Thread: Duplicat-word typos in code comments

Duplicat-word typos in code comments

From

Dagfinn Ilmari Mannsåker

Date:

04 October 2021, 12:56:23

Hi hackers,

I noticed a duplicate-word typo in a comments recently, and cooked up
the following ripgrep command to find some more.

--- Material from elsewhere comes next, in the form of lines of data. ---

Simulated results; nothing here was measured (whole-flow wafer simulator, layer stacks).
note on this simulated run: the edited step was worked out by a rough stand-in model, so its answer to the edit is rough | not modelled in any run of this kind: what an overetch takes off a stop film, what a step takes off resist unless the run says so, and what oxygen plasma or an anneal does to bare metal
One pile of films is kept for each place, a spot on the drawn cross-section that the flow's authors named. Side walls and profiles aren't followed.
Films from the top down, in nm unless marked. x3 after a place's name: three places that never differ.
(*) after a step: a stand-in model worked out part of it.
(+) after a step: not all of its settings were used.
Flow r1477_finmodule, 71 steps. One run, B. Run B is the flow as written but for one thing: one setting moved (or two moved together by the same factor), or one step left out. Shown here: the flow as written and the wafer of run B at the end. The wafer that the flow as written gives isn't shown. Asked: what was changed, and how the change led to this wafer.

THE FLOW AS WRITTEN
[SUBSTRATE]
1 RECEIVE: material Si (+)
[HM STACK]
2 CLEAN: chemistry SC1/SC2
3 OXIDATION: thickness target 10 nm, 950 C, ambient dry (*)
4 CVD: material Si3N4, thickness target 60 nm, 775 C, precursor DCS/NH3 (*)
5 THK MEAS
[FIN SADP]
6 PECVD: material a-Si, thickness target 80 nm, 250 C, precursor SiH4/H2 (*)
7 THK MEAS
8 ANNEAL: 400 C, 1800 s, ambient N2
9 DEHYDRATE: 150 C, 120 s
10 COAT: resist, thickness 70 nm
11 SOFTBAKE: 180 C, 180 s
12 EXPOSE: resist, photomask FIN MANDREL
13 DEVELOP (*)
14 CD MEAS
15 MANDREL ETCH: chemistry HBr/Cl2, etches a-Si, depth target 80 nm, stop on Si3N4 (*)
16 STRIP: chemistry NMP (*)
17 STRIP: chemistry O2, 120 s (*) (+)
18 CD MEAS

  rg --multiline --pcre2 --type=c '(?<!struct )(?<!union )\b((?!long\b|endif\b|that\b)\w+)\s+(^\s*[*#]\s*)?\b\1\b'

PFA a patch with the result of that.

- ilmari


From 7ed1ce16a37e7a63e7015cc4ef5b2b70ba915498 Mon Sep 17 00:00:00 2001
From: =?UTF-8?q?Dagfinn=20Ilmari=20Manns=C3=A5ker?= <ilmari@ilmari.org>
Date: Mon, 4 Oct 2021 13:44:51 +0100
Subject: [PATCH] Fix some duplicate words in comments

---
 src/backend/access/transam/parallel.c | 2 +-
 src/backend/catalog/heap.c            | 5 ++---
 src/backend/commands/copyfromparse.c  | 2 +-
 src/backend/partitioning/partdesc.c   | 4 ++--
 src/backend/storage/buffer/bufmgr.c   | 2 +-
 src/backend/storage/ipc/standby.c     | 2 +-
 src/include/access/tableam.h          | 2 +-
 7 files changed, 9 insertions(+), 10 deletions(-)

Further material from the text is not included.